Meanwhile, whilst Russia is leading diplomatic efforts to hasten a political resolution to the conflict that is, as Putin spells out, “in strict compliance with principles of unity, sovereignty and territorial integrity of the Syrian Arab Republic”, US imperialism continues to tie itself in knots with the various proxy forces upon which it relies to try and undermine the cohesion and work of the liberation forces, still hoping to secure a neocolonial stake in a postwar Syria.
SDF proxies face setbacks in Deir Ezzor
In order to try to justify its continued presence in Syria the US needs to be seen to be engaged in combatting Daesh (aka Islamic State or Isis) east of the Euphrates. Rather than let the Syrian Arab Army get on with the job of mopping up remaining Isis resistance in that area, the US military prefers to claim squatters’ rights in the eastern town of Deir Ezzor through its Kurdish-led SDF (Syrian Democratic Forces) allies.

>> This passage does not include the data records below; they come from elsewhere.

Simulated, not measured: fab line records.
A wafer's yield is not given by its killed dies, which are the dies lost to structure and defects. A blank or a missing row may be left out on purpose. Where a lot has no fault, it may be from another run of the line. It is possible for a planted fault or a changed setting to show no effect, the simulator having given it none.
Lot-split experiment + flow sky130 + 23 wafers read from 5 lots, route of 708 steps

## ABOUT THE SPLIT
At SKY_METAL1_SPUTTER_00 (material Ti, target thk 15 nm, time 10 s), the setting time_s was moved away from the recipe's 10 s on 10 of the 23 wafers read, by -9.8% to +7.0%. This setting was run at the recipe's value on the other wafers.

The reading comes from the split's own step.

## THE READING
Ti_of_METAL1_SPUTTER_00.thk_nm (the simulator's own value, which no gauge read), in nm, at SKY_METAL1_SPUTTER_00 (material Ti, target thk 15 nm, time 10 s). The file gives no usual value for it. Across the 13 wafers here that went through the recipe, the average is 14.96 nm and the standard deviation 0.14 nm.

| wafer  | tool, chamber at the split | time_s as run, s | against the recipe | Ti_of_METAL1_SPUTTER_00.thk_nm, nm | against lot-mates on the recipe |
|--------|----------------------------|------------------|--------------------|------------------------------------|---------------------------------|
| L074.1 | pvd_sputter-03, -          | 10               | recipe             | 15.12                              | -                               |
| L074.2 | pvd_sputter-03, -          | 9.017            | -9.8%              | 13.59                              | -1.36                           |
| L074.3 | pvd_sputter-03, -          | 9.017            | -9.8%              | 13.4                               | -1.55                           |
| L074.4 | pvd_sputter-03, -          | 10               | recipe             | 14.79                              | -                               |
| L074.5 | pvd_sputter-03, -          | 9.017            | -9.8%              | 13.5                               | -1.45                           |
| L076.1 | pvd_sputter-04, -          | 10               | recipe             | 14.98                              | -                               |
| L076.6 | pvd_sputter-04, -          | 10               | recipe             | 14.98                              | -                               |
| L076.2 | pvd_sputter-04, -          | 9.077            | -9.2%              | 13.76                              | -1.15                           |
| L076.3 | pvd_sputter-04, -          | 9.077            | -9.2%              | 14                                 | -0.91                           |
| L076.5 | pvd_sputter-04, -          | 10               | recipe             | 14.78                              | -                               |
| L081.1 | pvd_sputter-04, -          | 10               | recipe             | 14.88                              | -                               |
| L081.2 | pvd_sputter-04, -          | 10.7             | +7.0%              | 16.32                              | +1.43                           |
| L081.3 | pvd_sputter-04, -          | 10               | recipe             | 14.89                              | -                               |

By playing on Kurdish national aspirations, the US has manipulated the SDF into fighting the war on its behalf. The problem for imperialism is that those same inflamed ambitions have brought the Kurds into further conflict with the Turkish government in Ankara, driving a wedge between Turkey and the US (both Nato members) and distracting the SDF from the fight against Isis.
As a consequence Daesh was able to rally its forces in October, launch a massive counterattack under the cover of a sandstorm and reportedly kill at least 45 SDF fighters. Following attacks and counterattacks, the SDF retreated from all captured positions in the Hajin pocket on 28 October, concluding its seven-week offensive without any gains.
Distracted by a further Turkish offensive against the Kurdish-held towns of Kobani and Tell Abyad, the SDF suspended operations, before on 11 November recommencing its offensive.
It is not a lack of courage or prowess on the part of the Kurdish forces that undermines this stop-start offensive against Daesh, but rather the false position into which imperialist meddling has trapped them.
Imperialism pretends to want Daesh destroyed; in fact it wants it brought under its control. Imperialism pretends to be sympathetic to Kurdish national aspirations; in fact it simply hopes to use the Kurds to undermine Syrian unity and help bring about regime change. Imperialism pretends to want peace; in reality it wants to prolong the war always a little longer, in the desperate hope that it can somehow soften the stunning blow to US prestige in the region dealt by the victory of Syria.
In short, imperialism cannot win in Syria, but it will prolong the agony as long as it can.
Al-Tanf US base
Meanwhile, down south on the Iraq border, in the Al-Tanf military base, several hundred US military personnel are engaged in training another proxy force, the Maghawir al-Thawra (Revolutionary Commando Army; a new name for the group previously known as the the New Syrian Army).
In theory this group is intended to fight Daesh; in reality, since the areas controlled by the group along the Syrian-Jordanian border were cut off from Daesh-held regions by the Syrian Arab Army back in June 2017, there has been little opportunity for this group to shine in this regard.
Judging from what one defector from the group had to say, any encounters with Daesh were in any case more commercial than military. Asaad As-Salem, who used to be a chief security officer at the base, recounted how the US and Norwegian instructors gave them military training and told them they would soon be fighting Daesh.
But it never happened; his unit never saw action against Daesh. Worse, his own unit’s commander was busy flogging off the weaponry to the very people they were supposed to be fighting.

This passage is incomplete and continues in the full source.